CAG Finds Irregularities in Land Transfer Under J&K Roshni Act

CAG Finds Irregularities in Land Transfer Under J&K Roshni Act

The CAG has alleged irregularities in transfer of encroached land to occupants in Jammu and Kashmir from 2007 to 2013, saying the state government realised just Rs 76 crore against a target of Rs 25,448 crore, defeating the purpose of the legislation to raise resources for investment in Power sector.

In a report tabled in the Assembly, the CAG has found irregularities in implementation of the Jammu and Kashmir State Lands (Vesting of Ownership to the Occupants) Act, 2001, also known as the 'Roshni Act', which came into effect on March 1, 2002 and later amended in 2004 and 2007.

"The government had estimated (November, 2006) that total state land was 1,25,03,973 kanals of which 20,64,972 kanals with estimated value Rs 25,448 crore was under encroachment," the report said.

The CAG, however, observed that only Rs 76.24 crore (24 per cent) reportedly realized against a demand of Rs 317.54 crore raised by the end of March, 2013 against the actual transfer of 3,48,160 kanals land in the state.
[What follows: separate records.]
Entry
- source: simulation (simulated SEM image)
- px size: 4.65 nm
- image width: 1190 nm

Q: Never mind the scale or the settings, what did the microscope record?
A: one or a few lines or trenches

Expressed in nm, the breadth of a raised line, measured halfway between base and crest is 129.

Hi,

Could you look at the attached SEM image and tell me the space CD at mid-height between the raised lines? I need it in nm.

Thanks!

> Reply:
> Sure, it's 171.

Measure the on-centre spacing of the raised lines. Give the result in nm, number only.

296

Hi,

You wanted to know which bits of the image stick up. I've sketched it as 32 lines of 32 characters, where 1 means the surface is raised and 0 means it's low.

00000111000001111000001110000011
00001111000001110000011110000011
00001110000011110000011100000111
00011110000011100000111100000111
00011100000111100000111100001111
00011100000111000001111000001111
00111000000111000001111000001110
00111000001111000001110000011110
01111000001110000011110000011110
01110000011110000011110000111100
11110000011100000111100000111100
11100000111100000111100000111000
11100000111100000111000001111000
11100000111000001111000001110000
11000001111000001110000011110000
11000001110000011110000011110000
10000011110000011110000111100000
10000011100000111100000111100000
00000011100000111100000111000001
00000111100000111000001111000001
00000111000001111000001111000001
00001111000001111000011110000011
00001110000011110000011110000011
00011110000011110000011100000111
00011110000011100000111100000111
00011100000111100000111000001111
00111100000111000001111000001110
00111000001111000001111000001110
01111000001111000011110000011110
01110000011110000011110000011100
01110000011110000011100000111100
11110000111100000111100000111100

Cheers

"Thus, the principal objective of the Act, viz., raising of resources for investment in Power sector was not achieved though the state has lost sizeable lands", CAG said.

The CAG said implementation of the Roshni Act and the rules framed there under was examined by Audit between November 2012 and July 2013 to check for any deficiency or irregularities.

It also said that CAG faced difficulties in getting full information, records despite writing a series of letters to the Revenue Department in this regard during the audit period.

"With this constraint, audit was conducted through a test-check of records of the offices of Deputy Commissioners in seven out of 20 districts in which the Act was implemented.

"The records were test checked in Srinagar, Jammu, Udhampur, Anantnag, Pulwama and Budgam districts and 547 cases involving transfer of 666 kanals of non-agricultural lands were examined in detail," it said.

The State Vigilance officers had recently booked liquor baron Bansi Lal Gupta and some (IAS) officers of Revenue Department in connection with registration of prime land of Jammu Development Authority (JDA) in Roshni land scam.

According to the CAG report for year ended March 31, 2013 the Section 8(2) of Roshni Act stipulate that total land in possession of any person or a family including the land vested in such person or a family under the Act shall not exceed the limit of 100 kanals.

However, the rules provided for transfers of all agricultural lands to be free of cost, which is beyond the scope, objectives and mandatory provisions of the Act. Hence, all transfers of agricultural lands under the Act become illegal, it said.

The report said that a major portion (3,40,091 kanals) has been categorised as 'agricultural' and hence transferred free of cost in violation of this section of the Act.

It was observed that only Rs 76.24 crore (24 per cent) reportedly realized against a demand of Rs 317.54 crore raised by the end of March 2013 in the actual transfer of 3,48,160 kanals in the state, CAG said.

"The Balance is residential use (6949 kanals), commercial use (990 kanals) and institutional use (130 kanals). In 547 cases covering revenue of 31.53 per cent (Rs 100.12 crore out of Rs 317.54 crore) of the total transfers approved in the state and 0.19 per cent of land i.E. 666 kanals out of 3,48,160 kanals of land, the statutory committees had fixed the price at Rs 325.39 crore at an average rate of Rs 48.86 lakh per kanal (before allowing rebates and incentives)," it said.

The CAG observed that after allowing the discounts over the land price fixed by the statutory committees, the applicants were asked to pay only Rs 100.12 crore.

Thus, there was a loss of Rs 225.26 crore to the state exchequer, further, after transfer of 3,48,160 kanals under the Act, new encroachments are continuing unabated as area of public lands under encroachment was 20,46,436 kanals in March 2013 as against 20,64,972 kanals in November 2006, it said.

The government had notified rules on 25 August, 2005, and later amended on November 23, 2006 and March 5, 2007.

The objective of the Roshini Act was to generate funds to finance power projects in the state by granting ownership on state lands at market value to such permanent residents (natural persons or companies, fulfilling conditions under governing law) of the state of JK, who were authorised occupants (lease/grant holders) or unauthorised occupants of state lands on a particular date and public auction of vacant state lands.

"Roshni Act is a special type of legislation concerning rights of permanent residents of the state requiring 2/3rd majority of total membership of each House of the Legislature under Article 9(b) of the Constitution of J&K. The Act provided that the rules were not required to be approved by the Legislature," CAG report said.

Hence, the authorisation to the government to make rules 'for carrying into effect the purposes of this Act' cast a special responsibility of due diligence on the government in making the rules. Audit found that the rules made by the government contained provisions that were contrary to the scope and objectives of the Act and hence irregular, it observed.